The Inter American Press Assn. criticized the Obama Administration for clamping down on freedom of the press through its policy of surveillance and spying of journalists.

The Miami-based organization of 1,400 journalists released a resolution this week during its annual assembly in Denver that railed against the “secret seizure of telephone records of Associated Press reporters by the U.S. Justice Dept.”

“The IAPA shares the concern of like-minded organizations in the United States over the direction of press freedom in this country, which has been shaken by revelations of spying on journalists and others,” reads the resolution.

Gary Pruitt, AP president, told the conference “how fear of government surveillance has led some its sources to engage in self-censorship.”

The IAPA knocked Congress for failing to pass a shield law to “protect the confidential nature of sources—one that would prevent journalists from ending up behind bars.”

The organization also noted the 14 reporters would killed in Latin America during the past six months, marketing the highest death toll in 20 years.

Mexico topped the list with three murders. Brazil, Colombia, Guatemala, Haiti trailed with two each, while a journalist was killed in Ecuador, Honduras and Paraguay.

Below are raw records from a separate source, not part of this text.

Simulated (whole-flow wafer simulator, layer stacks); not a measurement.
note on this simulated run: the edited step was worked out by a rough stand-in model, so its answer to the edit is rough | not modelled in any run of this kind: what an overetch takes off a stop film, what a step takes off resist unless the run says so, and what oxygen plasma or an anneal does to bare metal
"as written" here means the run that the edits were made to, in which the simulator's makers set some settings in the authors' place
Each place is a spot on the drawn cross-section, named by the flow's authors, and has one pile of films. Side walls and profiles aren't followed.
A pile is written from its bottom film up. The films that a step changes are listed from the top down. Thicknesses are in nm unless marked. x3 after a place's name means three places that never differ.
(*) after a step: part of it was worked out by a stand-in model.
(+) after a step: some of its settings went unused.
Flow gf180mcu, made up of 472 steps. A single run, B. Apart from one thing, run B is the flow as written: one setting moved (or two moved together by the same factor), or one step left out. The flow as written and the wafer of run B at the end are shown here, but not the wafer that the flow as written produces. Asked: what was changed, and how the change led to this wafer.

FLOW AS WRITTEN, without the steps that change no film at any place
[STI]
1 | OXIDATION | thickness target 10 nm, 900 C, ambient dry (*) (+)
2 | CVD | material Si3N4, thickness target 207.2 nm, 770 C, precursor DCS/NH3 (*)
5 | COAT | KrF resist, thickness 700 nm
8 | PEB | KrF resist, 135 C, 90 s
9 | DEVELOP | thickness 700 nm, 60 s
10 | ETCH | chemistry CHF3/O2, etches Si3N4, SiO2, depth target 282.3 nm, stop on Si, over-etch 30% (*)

IAPA noted that press freedom is adversely affected by the mass-scale acquisitions of media outlets by governments or allies in Nicaragua, Venezuela, Bolivia and Argentina.

The purpose of those deals is to transform public service media into partisan pro-government propaganda tools.

Ecuador was singled out as the country with the “harshest form of censorship,” while economic reform in Cuba has not led to any improvement in press freedom there, according to the resolution.